Event for a Stage was commissioned for the Sydney Biennale and filmed over four nights in an auditorium where Dean hands Dillane pages of a script one by one from the front row. There are reminiscences about Dillane’s family, lines from Shakespeare’s play, The Tempest, and story-telling, while the actor also announces the changing of film reels for the two cameras filming him.

Actors feature in three shorter films on show. In A Muse (2017), Ben Whishaw reaches out through space and time to poet and essayist Anne Carson. Providence (2017) sees David Warner transported to a field of hummingbirds. As a kind of grand finale, His Picture in Little (2017) brings together the three actors, who have all played Hamlet, a line from which gives the film its title. The oldest piece in the exhibition is Foley Artist (1996), a sound-work which in part features Tim Piggot-Smith performing lines from Henry IV Part Two.

“I used Ben and David in the tradition of art and not in the tradition of acting,” says Dean. “It’s a bit like asking them to sit for a portrait. Actors are uncomfortable if they’re not being directed, even in a small way.”

While in no way calculated, a sense of theatre has permeated throughout much of Dean’s work. It was there perhaps most explicitly in her film of Merce Cunningham and company dancing to John Cage’s composition, 4’33 (2008). It was there again in Play as Cast (2004/2005), which enlarged a monochrome production shot of a play onto the safety curtain of Vienna Opera House as part of an ongoing series of work by contemporary artists. Then there is Die Regimentstochter (2005), a group of thirty-six vintage theatre and opera programmes she found in a German fleamarket. There is drama here too.

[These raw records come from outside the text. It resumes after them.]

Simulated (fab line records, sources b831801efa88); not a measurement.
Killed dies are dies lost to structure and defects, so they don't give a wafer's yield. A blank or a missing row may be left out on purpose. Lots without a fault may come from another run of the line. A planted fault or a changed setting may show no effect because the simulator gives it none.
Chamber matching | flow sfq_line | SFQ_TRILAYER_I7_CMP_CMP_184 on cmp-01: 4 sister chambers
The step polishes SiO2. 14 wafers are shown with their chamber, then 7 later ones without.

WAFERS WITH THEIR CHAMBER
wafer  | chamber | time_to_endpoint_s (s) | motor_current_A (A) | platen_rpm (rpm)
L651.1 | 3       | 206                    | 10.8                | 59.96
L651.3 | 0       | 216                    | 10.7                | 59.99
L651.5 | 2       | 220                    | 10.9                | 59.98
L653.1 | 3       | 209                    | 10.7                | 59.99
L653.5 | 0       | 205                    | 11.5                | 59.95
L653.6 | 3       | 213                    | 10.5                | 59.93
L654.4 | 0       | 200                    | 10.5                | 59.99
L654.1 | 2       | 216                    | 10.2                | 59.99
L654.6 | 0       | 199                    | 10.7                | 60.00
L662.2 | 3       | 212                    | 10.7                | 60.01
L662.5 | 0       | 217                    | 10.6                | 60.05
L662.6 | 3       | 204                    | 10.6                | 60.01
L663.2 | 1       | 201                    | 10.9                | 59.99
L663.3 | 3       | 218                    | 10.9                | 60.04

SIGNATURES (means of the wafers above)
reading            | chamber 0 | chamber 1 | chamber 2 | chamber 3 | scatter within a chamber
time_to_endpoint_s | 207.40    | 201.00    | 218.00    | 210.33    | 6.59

“There’s something cut out of the front page of each of them, so you can see the next page coming through,” Dean says. “They look like found collages, until you realise that someone’s cut the swastika from each of them. You don’t know if that was an act of rebellion, or an act of obedience when the swastika became illegal, so there’s this ambivalence to them.”

Dean sat on them for a while, showed them at her 2006 show at Tate St Ives, and the work now belongs to the German government. This is why they won’t be seen at the Fruitmarket. Two other works will. The blackboard-based When first I raised The Tempest (2016) is a storyboard for an imaginary film. The Russian Ending (2001) reimagines a set of found postcards as stills from fictitious disaster movies.

“I’ve always used theatrical language,” says Dean, her words a series of unrehearsed fractures that eventually connect into mini monologues. “Even early on with my blackboard pieces, I used stage directions like ‘exeunt’. When I write about my work as well, I call them asides, so it must be there somewhere.”

Dean’s grand-father was Basil Dean, a pioneering film producer who co-founded Ealing Studios, and went on to make films with the likes of George Formby and Gracie Fields. Given that he died when Dean was eleven, there is no direct influence, but “maybe hearing about all that left its mark.”

Dean’s latest film, not being shown in Edinburgh, is called Antigone. She began working on it more than twenty years ago, visiting the Sundance Film Festival to learn how to write scripts from some of the greats. The result is more arthouse than multiplex.

“It’s about stage fright,” Dean says, “and came out of what happens when you lose your way.”

With the theatrical beginnings, middles and possible endings presented as a body of work in Woman with the Red Hat, might Dean ever go the whole hog and make (+italic)movies(-italic) rather than (+italic)films(-italic).

“No,” says Dean the reluctant auteur. “I’ve always resisted that, and I think I always will. The whole process of making Antigone after going to Sundance and all of that confirmed to me that I need the blindness of working as an artist rather than a film director. I have to get it all from underneath rather than left or right.

“With Antigone, for twenty years I was carrying around this idea of writing a script, but I came back from Sundance, and even with everything I’d learnt there, I couldn’t do it. I write, and I make films, so why can’t I do that?”

She answers herself.

“Probably because I don’t want to. I need to be blind. I need to not know where I’m going. If there’s one thing I understand about my work is that I don’t want to know the entry point. I need to be blind.” 

Tacita Dean – Woman with a Red Hat, Fruitmarket Gallery, Edinburgh, July 7th-September 30th.